This week’s Playhouse Perspective blog is written by It’s A Wonderful Life: A Live Radio Play cast member and Gulfshore Playhouse Associate Artistic Director Jeffrey Binder.

Jeffrey Binder and Andrea Prestinario
How do you tackle a “classic”? So often around this time of year, an advert for a play pops up touting ‘the story you remember retold!’ or our Christmas film season rolls in and there is invariable a ‘fresh modern take on the beloved classic [insert title here]”. How many Christmas Carols are there? How many versions of King Kong have we (mostly) suffered through? Greek myths have been adapted so many times in so many ways, we don’t even know what the original stories were. Even Shakespeare borrowed stories from his contemporaries (just compare Merchant of Venice with Marlowe’s The Jew of Malta). The fresh take on classical stories is as old as storytelling itself. We are always tinkering; we get inspired by a story and want to make it our own.

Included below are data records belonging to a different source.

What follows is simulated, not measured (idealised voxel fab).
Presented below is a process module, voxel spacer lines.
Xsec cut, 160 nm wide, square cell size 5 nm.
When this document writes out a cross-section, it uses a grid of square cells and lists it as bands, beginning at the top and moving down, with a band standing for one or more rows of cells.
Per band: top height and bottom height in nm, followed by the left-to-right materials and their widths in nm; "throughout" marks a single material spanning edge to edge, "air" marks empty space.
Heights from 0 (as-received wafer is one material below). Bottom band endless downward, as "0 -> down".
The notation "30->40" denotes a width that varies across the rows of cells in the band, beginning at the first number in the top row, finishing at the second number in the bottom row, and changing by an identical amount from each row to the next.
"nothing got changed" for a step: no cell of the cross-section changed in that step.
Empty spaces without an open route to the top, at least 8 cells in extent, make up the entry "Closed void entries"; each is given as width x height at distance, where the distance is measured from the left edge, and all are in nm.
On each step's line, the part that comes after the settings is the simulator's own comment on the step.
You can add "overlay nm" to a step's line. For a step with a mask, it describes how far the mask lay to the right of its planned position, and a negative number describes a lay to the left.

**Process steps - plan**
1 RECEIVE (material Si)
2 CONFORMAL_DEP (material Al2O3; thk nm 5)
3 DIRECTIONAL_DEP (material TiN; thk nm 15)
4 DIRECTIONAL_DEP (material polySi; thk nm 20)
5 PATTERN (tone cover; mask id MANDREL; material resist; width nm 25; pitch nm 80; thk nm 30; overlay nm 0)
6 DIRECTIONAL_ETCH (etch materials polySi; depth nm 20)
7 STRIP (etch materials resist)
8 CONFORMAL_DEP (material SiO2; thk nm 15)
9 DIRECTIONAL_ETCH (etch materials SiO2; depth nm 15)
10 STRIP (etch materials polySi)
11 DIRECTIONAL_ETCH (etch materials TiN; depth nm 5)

Which brings me to It’s a Wonderful Life. As a film, well, it’s pretty wonderful – there’s a heart in it that still beats for a modern audience to this day. You could make the argument (as our illustrious and pretty darned brilliant director Peter Amster noted) that It’s A Wonderful Life is the American Christmas Carol. Created in the post-World War II high when our nation had come into its own, and many believe it was a shining city on the hill, It’s a Wonderful Life is as American as apple pie. Sweet enough to get you teary and hungry for another bite, and just aw-gosh enough to make you feel patriotic doing it. But it explores some deeper themes – war, suffering, suicide? For a film from 1946, it doesn’t necessarily pull punches (even though they still couldn’t say ‘pregnant’ on film without the danger getting censored – instead George Bailey’s wife is ‘on the nest’. Har-de-har-har). It’s a David and Goliath story told in a uniquely small-town American way: quintessential American boy-done-good goes toe-to-toe against the greedy man who’ll stop at nothing to get everything (and how could that not have resonated with a post-Hitler audience). What’s not to like?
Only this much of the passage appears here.